The editor-in-chief tells his assistant that the story is too long. She disagrees, saying it has a wonderful narrative arc with a high point and you can’t separate them. “Yes, you can,” Ben Bradlee responds, and promptly tears the article in half.
Bradlee, gruff, handsome and self-confident, made a political institution out of a drowsy Washington Post and toppled President Richard Nixon in the process. Thus, a charismatic editor morphed into an influential one and eventually into a cultural icon as well. Now, Ben Bradlee is dead and the obituaries are full of anecdotes from a different age.
Ben Bradlee’s America has long since disappeared and a new one hasn’t yet emerged. The perennial demands that Philip Roth be given the Nobel Literature prize reflect America’s longing for the nation of Gore Vidal and John Updike, the New York Times and the Washington Post. Bradlee and the late fashion designer Oscar de la Renta, who died the day previously, were bridges to a past already replete with pictures and memories. Bradlee went sailing with JFK and de la Renta clothed his Kennedy’s wife. Vanity Fair thrives on telling and retelling these stories from a bygone era, an era when Truman Capote was being spoiled along with everyone else in New York City, and the nation’s white, East Coast elites were still relevant.
Even Joschka Fischer Shopped at Brooks Brothers
A longing also appears in the success of James Salter’s late novels where he has a melancholy look back at all the martinis in Manhattan, a view which now only finds expression through modern authors like Jonathan Franzen and Donna Tartt. Even Joschka Fischer became an epigone of these times as he ostentatiously shopped at Brooks Brothers, unmindful of the fact that Brooks Brothers had long since been acquired by the British department store chain Marks and Spencer. And why should that matter when even the Washington Post itself has been bought by Amazon boss Jeff Bazos?
Ben Bradlee was a part of Washington’s “Old Georgetown,” that area where the important and powerful members of society lived and where they could read about themselves in Bradlee’s newly-invented style section of the Washington Post. Editor-in-Chief Bradlee was successful because he was at home with both the difficult and the comfortable. He knew both Nixon and Jackie. As with both his predecessors, Obama didn’t have much in common with that Washington despite his ties to Harvard. He was elected president despite—or perhaps because of—the fact that he wasn’t part of that East Coast milieu. Obama cried “Yes, we can,” but unlike Bradlee, he didn’t accomplish anything. His administration had two parts but no narrative arc and no high point. The congressional elections take place shortly and Obama’s approval numbers are in the cellar. They’re so bad that the Democratic candidate for Senate in Kentucky is running a television spot emphasizing “I’m not Obama.”

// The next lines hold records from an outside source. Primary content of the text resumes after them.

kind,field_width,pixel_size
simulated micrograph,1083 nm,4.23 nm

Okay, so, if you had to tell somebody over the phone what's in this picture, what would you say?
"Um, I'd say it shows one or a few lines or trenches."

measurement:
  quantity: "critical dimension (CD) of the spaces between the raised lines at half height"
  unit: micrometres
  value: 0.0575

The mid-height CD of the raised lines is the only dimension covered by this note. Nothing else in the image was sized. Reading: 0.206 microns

Would Hillary Have Been the Better Choice?
The U.S. president is so unpopular that historians like Timothy Garton Ash are already asking whether perhaps Hillary Clinton would have been the better choice. In defense of Obama, Garton Ash reminds us, “It’s important to recall that no president since 1945 has been dealt such a difficult hand. He came into office facing the worst financial crisis since the 1930s, the legacy of George W Bush’s disastrous, unnecessary war in Iraq, a dysfunctional political system that snarls around a gerrymandered, polarized and money-dominated Congress, and a millennial shift in the global balance of power.” Garton Ash concludes that hope alone was not enough to clear all the hurdles. At the same time, he also admits Obama has done a poor job of tending those foreign fields he inherited. The debate over Obama’s difficult inheritance will soon resume when Act Two of his administration begins in the wake of the congressional elections.
But it’s already shockingly clear how weak Obama’s mushy inheritance is. When he appeared like a star, a symbol whose likeness was emblazoned on T-shirts, he promised social change. But Obama’s impressive soft power, his oratory powers and his aura all have become more and more ineffective over time; he was unable to create a new Georgetown. Barack Obama could have become a cultural icon, but he has been unable to give America’s disintegrating cultural identity the necessary impetus.